Majority of Wall Street strategists believe trade war fears are overblown, S&P set to finish the year higher: CNBC survey

  • Despite recent volatility, Wall Street's strategists see the S&P finishing the year higher.
  • Seventy-eight percent still like technology and think the sector will outperform.
  • Sixty-four percent said a potential trade war with China is not impacting year-end forecasts.

So far, 2018 has been a bumpy road for stocks. The Major averages soared to record highs in January, propelled upward by strong fourth-quarter earnings and broader market-momentum after stocks closed 2017 for their best year since 2013.

But just a few months can make quite the difference. Volatility returned in a big way halfway through Q1 as Washington turned its focus to tariffs. Fears of a full-blown trade war and a lack of clarity from the White House pressured stocks. The Dow and S&P 500 ultimately ended the quarter lower.

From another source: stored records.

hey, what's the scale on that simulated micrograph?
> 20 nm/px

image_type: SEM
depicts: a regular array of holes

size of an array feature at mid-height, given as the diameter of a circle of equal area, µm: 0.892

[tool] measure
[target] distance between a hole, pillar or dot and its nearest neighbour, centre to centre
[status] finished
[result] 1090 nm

But despite the perceived risk in the market, a majority of Wall Street's top strategists think the jitters are only temporary and that stocks will once again eke out gains for the year.

Seventy-three percent of respondents in CNBC's exclusive "Halftime Report Stock Survey" said they believe the S&P will finish the year at least five percent higher than current levels.

As of Thursday's close, the index was trading at 2,662, so a gain of five percent would put it at 2,795 by year-end. This does, however, fall below the index's all-time closing high -- 2,872.87 -- hit on January 26 before investors turned skittish on rising yields, higher inflation, the threat of mounting trade wars, and a weak dollar.

Rising rates can be a warning sign for equities, but a majority of Street strategists think the yield on the U.S. 10-year treasury would have to move sharply higher before negatively impacting stocks. Sixty-four percent of respondents believe 3.50% is the key level to watch.

The U.S. 10-year yield has risen forty-two basis points so far this year, closing at 2.83% on Thursday.

While overall sentiment on the street remains bullish, forty-one percent of strategists said they believe equities are overvalued. Thirty-five percent believe they're correctly valued, and twenty-four percent said they're cheap.

Technology is the best-performing S&P sector over the past year, and it is one of only two sectors registering gains so far in 2018. (Consumer Discretionary is also higher for the year.) Despite its outperformance and a sell-off triggered by Facebook's Cambridge Analytica scandal, technology remains a favored sector going forward. Seventy-eight percent of respondents said they still rate the sector "buy." Sixty-two percent like financials, with thirty-six percent also favoring industrials and energy.

Still, half of respondents did say they've become more bearish on tech stocks compared to their view at the beginning of the year. Many investors and strategists alike have pointed to the outsized impact of just five tech stocks on the overall sector. The so-called "FAANG" stocks -- Facebook, Amazon, Apple, Netflix, and Google -- account for a nearly forty percent weighting of the Nasdaq-100.

Stocks began the month on a low note, posting their worst start to April since the Great Depression. This followed a slowdown at the end of Q1 after President Trump's tariff announcements and fears of a trade war sent stocks tumbling. The Dow and S&P posted their first back-to-back negative months since October 2016, and they ended the quarter lower for the first time in the past nine quarters.

But despite the recent volatility and overall stock-market jitters, more than half of strategists think fears of a trade war are over-blown.

Sixty-four percent of respondents said they are not rethinking their year-end targets based on trade fears.

Strategists were mixed on what the top overall risk to the market might be. The highest percentage -- forty-three -- said a mix of inflation, extended valuations, credit deterioration, poor Washington visibility, and the Nasdaq's "FAANG" domination could pose a threat to the rally.

Twenty-one percent said rising rates are the single-biggest factor, while thirty-six percent highlighted a trade war.